There is no spectacle quite like the spectacle of the musicals made by MGM's A-list production unit under producer Arthur Freed. Glowing Technicolor, some of the most talented song-and-dance experts ever put on screen, enormous budgets spent on enormous sets: these are the ingredients to make a lifelong fan of the musical genre. Curiously, the Freed Unit musical is an almost entirely post-war phenomenon, despite the apparent reality that Hollywood movies started to tighten their belts after World War II began - though Freed's credits as a producer at the studio stretch from 1939 to 1962, the Golden Age of the MGM musical is much more constrained, stretching from Meet Me in St. Louis in 1944 till 'round about The Band Wagon in 1953, though you could push it a little farther if you were inclined.

From within that era, I now direct your attention to 1951's Royal Wedding, the solo directorial debut of Stanley Donen, who got the job in the midst of a particularly complicated and bitter shoot, in which professional egos and personal demons made a real hell for everybody. The female lead was set to be June Allyson, a mid-level MGM star at the time, until she got pregnant, and was replaced by Judy Garland, one of the studio's top names, whose chemical regimen at the time made her wildly unpredictable and unreliable. The film's assigned director, Charles Walters, was reluctant to work with her again after their previous experiences together, and the studio dumped him without ceremony; when principal photography began and Garland started missing call times, she was fired - not merely from the project, but from MGM itself, leading to her cutting her neck with glass in a fit of depression. And Garland's story from here on continues melodramatic and sorrowful, but we will leave her for now, for she was replaced in her turn by Jane Powell, 21 years old at the time of production and thrust into the first A-picture of a career that would not include very many A-pictures.

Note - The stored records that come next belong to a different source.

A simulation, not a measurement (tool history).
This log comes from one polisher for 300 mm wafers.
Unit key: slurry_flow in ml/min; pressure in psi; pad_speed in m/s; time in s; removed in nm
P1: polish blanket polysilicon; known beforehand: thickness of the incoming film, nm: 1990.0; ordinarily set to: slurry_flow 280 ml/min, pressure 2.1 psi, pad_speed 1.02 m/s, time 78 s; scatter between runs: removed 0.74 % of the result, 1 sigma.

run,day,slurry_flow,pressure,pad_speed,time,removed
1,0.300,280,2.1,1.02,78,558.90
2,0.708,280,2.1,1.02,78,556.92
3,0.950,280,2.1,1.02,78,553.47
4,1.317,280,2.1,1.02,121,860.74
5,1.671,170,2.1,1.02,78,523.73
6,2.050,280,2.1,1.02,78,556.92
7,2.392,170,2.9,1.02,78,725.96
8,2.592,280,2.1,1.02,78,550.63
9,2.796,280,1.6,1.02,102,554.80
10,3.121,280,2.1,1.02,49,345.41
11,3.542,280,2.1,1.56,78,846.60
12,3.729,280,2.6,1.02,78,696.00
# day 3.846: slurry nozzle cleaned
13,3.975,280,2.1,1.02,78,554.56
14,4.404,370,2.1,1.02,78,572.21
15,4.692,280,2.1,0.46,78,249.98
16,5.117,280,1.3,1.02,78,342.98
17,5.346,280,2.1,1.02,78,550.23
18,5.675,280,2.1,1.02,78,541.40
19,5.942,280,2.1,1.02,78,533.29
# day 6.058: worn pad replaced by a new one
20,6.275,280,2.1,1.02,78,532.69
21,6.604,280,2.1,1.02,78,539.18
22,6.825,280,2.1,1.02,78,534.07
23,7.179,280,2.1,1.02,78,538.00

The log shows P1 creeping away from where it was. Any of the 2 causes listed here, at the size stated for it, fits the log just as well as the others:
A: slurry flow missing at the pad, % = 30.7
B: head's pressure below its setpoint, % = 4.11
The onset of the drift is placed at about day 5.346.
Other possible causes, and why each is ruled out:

So much drama for a movie that's such a fluffy cupcake. The first and maybe only adjective that Royal Wedding insists upon for itself is "charming": and a kind of sleepy, easy charming it is, too, mostly forgettable outside of a handful of really top-notch musical numbers. As written by Alan Jay Lerner - the stage lyricist's very first movie credit - the story tells of a pair of Broadway superstar siblings, Ellen Bowen (Powell) and her older brother - her much, much older brother - Tom (Fred Astaire, whose relationship with his sister Adele inspired the characters), who are given an opportunity to take their hit show to London just in time for the big wedding of the local princess (the Princess Elizabeth had married Lieutenant Philip Mountbatten had occurred in 1947; they are not named, but it's preposterous to imagine that 1951 audiences wouldn't make the connection). While there, the two Bowens spend more time falling in love than performing: Ellen with the charmingly awkward and poor Lord John Brindale (Peter Lawford), whom she meets on the ship crossing the ocean, Tom with the dancer Anne Ashmond (Sarah Churchill, daughter of the once and future Prime Minister), that he picks up while casting the show. Minor problems intervene, but there's only a very small doubt of how things are going to wind up.

Charming, like I said; charming and really not all that good. Of the four leads, nobody is bad bad, but Astaire is by leaps and bounds the best; Powell suffers mostly from being exorbitantly miscast as the sibling of the 51-year-old Astaire, and there's never a moment where the movie doesn't feel like it could be improved immensely if they'd been re-written as father and daughter, or lovers on the outs. But for all that she's ridiculous opposite her co-star, and for all that she can't sing very well at all (and not in the way that Astaire had a kind of boring, unemphatic singing voice: she can't sing), she had a pretty nifty sense of comic timing; I am terribly in love with how she plays the scene where she enthusiastically tells two lovers - in the same room - that she's about to head across the Atlantic, all addled enthusiasm and talking over herself. And the stock role of the tough "one of the boys" Broadway baby feels a lot more alive and bracing in her hands than it really ought to, by that late date.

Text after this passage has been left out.